A Fecal Matter

If you’ve been reading Great Smitten for any amount of time, you know I’ve shared an embarrassing story once or twice.

This one’s a bit different.  It’s a confession.  Something I did that was, well…gross.  But also just a testament to what my life looks like now – what kinds of things play on my mind on a daily basis.

When you become a parent, you suddenly become obsessed with poo.  I’m not proud of it, but it’s true.  I have vivid memories of standing over a few-weeks-old Adlai while he lay on his changing table.  It was the middle of the night, and I was holding his open diaper at a precarious angle so I could check the color of his poo in the pale lamplight.  (Yellow is good, green means they’re not necessarily getting enough nutrients and need to feed longer).  Simon used to do the same thing during those night-time changes, and I also remember lying in bed and calling across the room to him, “How does it look?”

He’d give me an update: “Good, very yellow,” or “Too green.”

He even made up a song about it, which he would sing to Adlai on the changing table:

“Well done, well done, for having yeh-he-he-low poo, poo-poo-poo, poo, poo-poo-poo, poo, poo-poo-poo POO!”

Listen, I told you, we’re not proud.  But this is the way it goes.  You’ll see.

As if that wasn’t bad enough, I think we may have hit a new low this week…

Adlai has been eating more and more solids over the past couple months, and the change in diet is obviously affecting the ease at which his bowels…well…move.

The other day, he’d been working on something for a while, and when it finally…um…surfaced, I felt the need to update Simon.  It was a monumental occasion: not only had he finally gone, but it was his very first grown-up, solid, pellet-esque poop.  I was so proud.

So proud, in fact, that I did something I swore I’d never do:

I took a picture of it.

And then I texted it to Simon.

I’m so ashamed.

*I resisted the temptation to post the picture here.  I may have lost some of my inhibitions, but I like to think I still know where to draw the line.  You can thank me later.

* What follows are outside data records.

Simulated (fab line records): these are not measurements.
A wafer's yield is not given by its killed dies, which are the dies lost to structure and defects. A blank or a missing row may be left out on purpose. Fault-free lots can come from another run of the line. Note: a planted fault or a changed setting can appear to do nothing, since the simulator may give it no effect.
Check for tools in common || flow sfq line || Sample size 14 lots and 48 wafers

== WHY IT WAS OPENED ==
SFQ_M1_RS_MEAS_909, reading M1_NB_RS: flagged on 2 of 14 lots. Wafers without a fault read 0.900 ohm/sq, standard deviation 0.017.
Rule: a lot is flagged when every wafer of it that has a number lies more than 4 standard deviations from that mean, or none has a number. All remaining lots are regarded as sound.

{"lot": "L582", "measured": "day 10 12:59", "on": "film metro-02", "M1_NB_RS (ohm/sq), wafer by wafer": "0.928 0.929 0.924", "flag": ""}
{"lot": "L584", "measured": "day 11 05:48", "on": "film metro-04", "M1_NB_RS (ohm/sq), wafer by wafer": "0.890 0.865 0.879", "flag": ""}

*Update: Since posting this, I’ve spoken to Simon’s boss, ZJ, who told me she’s seen the photo.  The shame continues.

Author: Faith

Faith Dwight is a photographer and a writer. She is a Southern American girl living just north of London with her British husband, Simon and their two halfling sons.

5 thoughts

  1. Have you dreamt about poo yet? Because I have. And it’s even more disturbing in the dreams. Thanks for making me laugh at your life, and mine.